Working Papers
Is the Bar Higher for Female Scholars? Evidence from Career Steps in Economics (with Niels Johannesen), [PDF (November 2024)]
Revise and Resubmit at Journal of Public Economics
CEPR Discussion Paper, CESifo Working Paper
Abstract: Do gender disparities in academia reflect that female scholars are held to higher standards than males? We address this question by comparing the academic achievement of male and female scholars in economics who make the same career step. Across four domains – faculty positions, network affiliations, research grants and editor appointments – we find no evidence that standards are higher for females. By contrast, the average female has less citations and publications than the average male who makes the same career step. In most domains, this reflects a gender gap for “marginal” scholars, consistent with a lower bar for females.
Tax Incentives or Political Motivations? Evidence from Corporate Contributions (with Julia Cagé, Agathe Denis, Malka Guillot and Camille Urvoy)
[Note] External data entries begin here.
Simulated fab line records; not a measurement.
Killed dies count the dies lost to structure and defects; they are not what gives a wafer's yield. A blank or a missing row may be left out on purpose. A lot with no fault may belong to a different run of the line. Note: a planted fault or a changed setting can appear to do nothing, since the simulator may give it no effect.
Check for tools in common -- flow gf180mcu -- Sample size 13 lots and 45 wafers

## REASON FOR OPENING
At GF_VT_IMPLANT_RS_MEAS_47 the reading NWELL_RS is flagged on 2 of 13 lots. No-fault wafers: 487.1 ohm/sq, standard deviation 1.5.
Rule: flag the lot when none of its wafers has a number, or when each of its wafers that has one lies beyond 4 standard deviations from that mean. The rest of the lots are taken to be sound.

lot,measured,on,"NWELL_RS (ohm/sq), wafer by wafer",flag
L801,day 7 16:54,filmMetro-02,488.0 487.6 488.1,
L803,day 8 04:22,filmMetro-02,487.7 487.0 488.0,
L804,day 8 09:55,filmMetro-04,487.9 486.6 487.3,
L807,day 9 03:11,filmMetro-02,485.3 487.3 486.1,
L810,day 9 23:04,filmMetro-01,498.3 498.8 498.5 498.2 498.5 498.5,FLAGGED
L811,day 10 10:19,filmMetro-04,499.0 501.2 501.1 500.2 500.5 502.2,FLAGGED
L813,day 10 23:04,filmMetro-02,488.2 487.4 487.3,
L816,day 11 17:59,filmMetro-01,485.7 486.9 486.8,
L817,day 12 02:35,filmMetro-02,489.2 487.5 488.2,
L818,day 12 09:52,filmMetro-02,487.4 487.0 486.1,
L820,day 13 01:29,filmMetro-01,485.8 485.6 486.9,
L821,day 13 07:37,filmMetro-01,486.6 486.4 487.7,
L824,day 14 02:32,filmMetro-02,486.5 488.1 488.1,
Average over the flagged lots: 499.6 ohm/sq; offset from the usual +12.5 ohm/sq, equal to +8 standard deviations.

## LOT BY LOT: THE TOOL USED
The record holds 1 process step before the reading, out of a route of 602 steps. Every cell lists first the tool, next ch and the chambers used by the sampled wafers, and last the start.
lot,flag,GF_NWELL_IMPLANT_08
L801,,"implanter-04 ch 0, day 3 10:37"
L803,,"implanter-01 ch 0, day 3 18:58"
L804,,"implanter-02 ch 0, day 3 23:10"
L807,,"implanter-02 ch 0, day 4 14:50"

Abstract: Corporate philanthropy has been increasing in Western democracies in recent decades, a rise often explained by the development of tax policies offering substantial incentives to donate to charities. Yet, corporate philanthropy is also increasingly perceived as a means to influence politics. In this paper, we estimate the tax price elasticity of corporate donations, and investigate how it differs depending on the recipients' purposes and the donors' characteristics. To do so, we use an exhaustive administrative panel dataset on firms' tax returns in France from 2013 to 2022, including the identity of the charities that benefit from the donations, from which we recover their purpose using state-of-the-art NLP methods. Exploiting two reforms that affect the price of donations for firms, we document significant bunching around major regulatory thresholds. We then show that the tax-price elasticity varies significantly depending on the type of beneficiaries.